Finding time to get it done
Do you feel like this?
Terrified of even thinking of taking on the work needed to get your systems in place. Where to start? It just seems to be so much work.
I’m not going to lie.
Putting systems together take a lot of work. Time, decisions, energy, even emotional energy. Even if you do delegate the task of documenting your systems to a team member (our preferred approach) you, as leader, must be involved with:
- Most of the decision making on how the systems will be structured
- Making decisions on what your operations must contain
- Probably giving time to be interviewed or become involved with videos so your systems team understand the details of the content to be added
There really is a lot of time and energy needed to manage the process.
And if you do decide to collect and document your systems yourself, then the time involved will be increased substantially. Time you probably just don’t have. This is probably the main reason most business principals don’t document their systems well if at all.
So, how to get the work done so you can delegate responsibly and successfully to others and get your life back.
1. Give the work priority
We have found is the bottom line is the business founder/owner/general manager/executive team need to absolutely and fully behind getting workable systems in place. If this level of commitment is not there from the top from the beginning, then your systems will not happen. You or your team might get something in place, but the result will not be used by your staff, probably because they do not meet staff needs.
So, give this job the highest priority.
2. Understand the systemising process
Before you begin, understand the process you are going to use to get your systems documented.
Having a clear idea of the journey you are about to take, will give you a clear process for making decisions to get to the other end.
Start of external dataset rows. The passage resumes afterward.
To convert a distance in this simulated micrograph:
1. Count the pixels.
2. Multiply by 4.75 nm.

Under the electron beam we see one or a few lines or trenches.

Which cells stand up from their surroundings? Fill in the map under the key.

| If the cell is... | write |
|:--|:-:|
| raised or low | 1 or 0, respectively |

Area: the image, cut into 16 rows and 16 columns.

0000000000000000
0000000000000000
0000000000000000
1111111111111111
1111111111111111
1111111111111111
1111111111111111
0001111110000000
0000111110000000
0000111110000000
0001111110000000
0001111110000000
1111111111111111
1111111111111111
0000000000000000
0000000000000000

Systems2Grow gives you a clear step by step process to follow.
3. Segment the systemising process into chunks
How do you eat an elephant? Bite by bite.
The Systems2Grow process briefly:
1. Plan your systems structure. What will be documented first then what will follow in order
2. Work out your priority systems. That is the ones which are the most crucial for making the business operate more effectively
3. Collect the detail content you or your team need to put into each system in place using the appropriate medium (video, images, text, audio, interview, attachments etc.)
4. Document each system as you get the content
5. Have each system reviewed as they are done
6. Publish once approved
Don’t try to do it all at once.
4. Delegate as many of the chunks as you can to someone else
This is often the hard bit. So many business owners tell me they can’t get anyone else to do this work because they are the only ones with the knowledge.
It might be true that you have all the knowledge. But the idea is that you get that knowledge documented so it is easy for others to pick up without you being involved.
So, let go and put team members in to do this work for you.
Once you have a clear idea of the outline of your systems (see 3. Above) then someone can start collecting information.
Interview and video are the two main ways we collect information from anyone with the knowledge.
As the owner/founder/senior manager etc. your job is to give the person collecting and documenting your systems the time to get them down right.
5. Start with the systems causing you the most grief
So, you have the plan listed in 3. above. It is long and overwhelming.
The thing is to start with the sections covering the tasks giving you the most grief.
In most businesses I deal with – these are the systems dealing with sales and delivery. After all these are the areas which bring in the money and where your staff interact with customers most often. This is where your brand is taken to the public and so this is the area where everyone needs to do their jobs your way, so the business looks the same, feels the same and operates the same across everything – whoever is doing the tasks.
Often these tasks fall into categories like this.
Customer communication
Making an appointment to discuss the project (the sale)
Converting the sale
Organising payment
Delivery of the product/service
Leaving the site
Follow up if required
Dealing with celebrations and complaints
6. Put regular time into calendars to get the systems tasks done
This does not just apply to you. It applies to the team members you have delegated getting some of this work done.
Make sure the delegation is not just wishful thinking. Follow up on getting the systems done.
7. Set up a system to keep you all accountable for getting the job done
What this means is you need to put a system in place to make everyone involved accountable for their part in the process.
Regular focussed meetings around the very clear plans you put in place at the beginning. Each meeting will:
- Check off the work finished
- Answer question about bits that are not clear
- Focus the team on the next chunk to be dealt with
What all this is saying is – even as you put the systems in place – you need to move yourself away from doing everything to managing the process and making sure everyone is finishing the job your way, on time and so everything starts to work.